The former dissident, Mark Azbel, confronted Graham during a panel discussion last Sunday on ABC-TV’s “This Week with David Brinkley,” following an interview with the minister that was televised by satellite from London. Azbel’s appearance was broadcast from ABC-TV’s studio in Washington, D.C.

Graham, whose trip to the Soviet Union has been denounced by critics as a propaganda triumph for the Soviet government, had been invited there to attend a Soviet-sponsored world gathering of religious leaders opposed to nuclear war.

The minister was feted by Soviet officials and at Christian churches, where he preached the Gospel of Jesus. Traditionally an outspoken critic of the Soviet Union, Graham suggested to the press in Moscow that some religious freedoms are enjoyed in the USSR, pointing to what he said were the large numbers of people who attend church services there.

A BITTER EXCHANGE

In a bitter interchange with Graham, the former Soviet dissident challenged the minister’s authority “to tell what goes on with freedom of religion in Russia…”

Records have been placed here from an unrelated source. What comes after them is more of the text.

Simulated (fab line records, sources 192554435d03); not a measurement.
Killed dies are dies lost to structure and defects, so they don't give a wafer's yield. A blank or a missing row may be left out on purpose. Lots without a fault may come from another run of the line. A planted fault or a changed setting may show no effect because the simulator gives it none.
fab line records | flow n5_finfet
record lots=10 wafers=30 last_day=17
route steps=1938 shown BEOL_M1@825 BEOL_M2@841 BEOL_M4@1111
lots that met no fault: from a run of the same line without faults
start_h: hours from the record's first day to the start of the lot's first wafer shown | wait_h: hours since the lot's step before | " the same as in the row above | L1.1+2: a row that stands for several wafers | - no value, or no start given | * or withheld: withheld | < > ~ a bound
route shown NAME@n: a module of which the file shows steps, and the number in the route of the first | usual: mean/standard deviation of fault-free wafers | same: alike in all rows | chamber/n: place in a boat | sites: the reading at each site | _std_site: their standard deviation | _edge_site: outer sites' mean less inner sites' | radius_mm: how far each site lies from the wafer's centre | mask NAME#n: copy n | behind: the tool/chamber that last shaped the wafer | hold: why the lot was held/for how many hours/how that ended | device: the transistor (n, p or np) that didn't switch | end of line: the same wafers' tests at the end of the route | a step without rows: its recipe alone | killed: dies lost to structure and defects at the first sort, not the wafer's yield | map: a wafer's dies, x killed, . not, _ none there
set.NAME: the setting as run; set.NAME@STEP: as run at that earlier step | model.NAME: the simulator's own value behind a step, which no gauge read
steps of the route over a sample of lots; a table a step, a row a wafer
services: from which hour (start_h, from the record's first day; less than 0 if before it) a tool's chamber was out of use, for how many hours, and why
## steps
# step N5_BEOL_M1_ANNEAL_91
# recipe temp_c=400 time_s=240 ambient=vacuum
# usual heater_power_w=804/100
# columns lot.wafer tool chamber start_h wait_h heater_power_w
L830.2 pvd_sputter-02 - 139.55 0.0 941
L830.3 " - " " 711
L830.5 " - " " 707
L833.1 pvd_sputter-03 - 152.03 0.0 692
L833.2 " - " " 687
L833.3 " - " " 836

Repeatedly interrupting attempts by Graham to respond, Azbel attacked the minister’s suggestion that his meetings with “the Jewish leadership” in Moscow and with the city’s chief rabbi was anything more than a sham. “The Jewish leadership does not want to talk about–has nothing to do with Jews in Moscow or anywhere,” he told Graham. “The chief rabbi in Russia is not even qualified to be a rabbi. You don’t know that.”

Azbel, whose emigration from the Soviet Union was permitted only after a five-year battle with the authorities, was a founding member of the Moscow Sunday Seminar, established for scientists whose positions had been revoked by the government upon their application for emigration visas, as a way of updating one another on developments in their fields.

ASKS GRAHAM TO PUT ‘IT STRAIGHT’

Azbel pressed Graham to acknowledge that his trip to the USSR did not provide him with authoritative information on the state of religion and religious practices in the Soviet Union. In a lengthy emotional statement, Azbel said:

“Would you mind putting it straight? You met leaders. You bring the message from leaders who are opposed to the people, and this is the only thing you know of. You do not know the opinion of the people in Russia. Have you met 10 common Jews who pray, 10 common persons who pray? Have you met people who are in prison? Do you have any knowledge but the knowledge of the official who approached you? And if not, can you speak in the name of the people who are desperate in Russia without you undermining their plight?”

The minister, interrupted at every pause, insisted that “there are millions of people in the Soviet Union that go to church on Sunday.” But he conceded that “restrictions” on religious practices have been in existence since the revolution. Referring to Soviet worshippers affected by those restrictions, Graham added, “… sometimes they become stronger; sometimes they become less.”

Currently on sabbatical leave from Tel Aviv University, Azbel is a professor at the University of Pennsylvania’s Department of Physics. He appeared on Sunday’s television panel together with Methodist minister Edmund Robb, chairman of the Institute on Religion and Democracy. Although Robb’s comments were less emotive than Azbel’s sharp tongue-lashing, he was no less critical of Graham’s visit to the Soviet Union.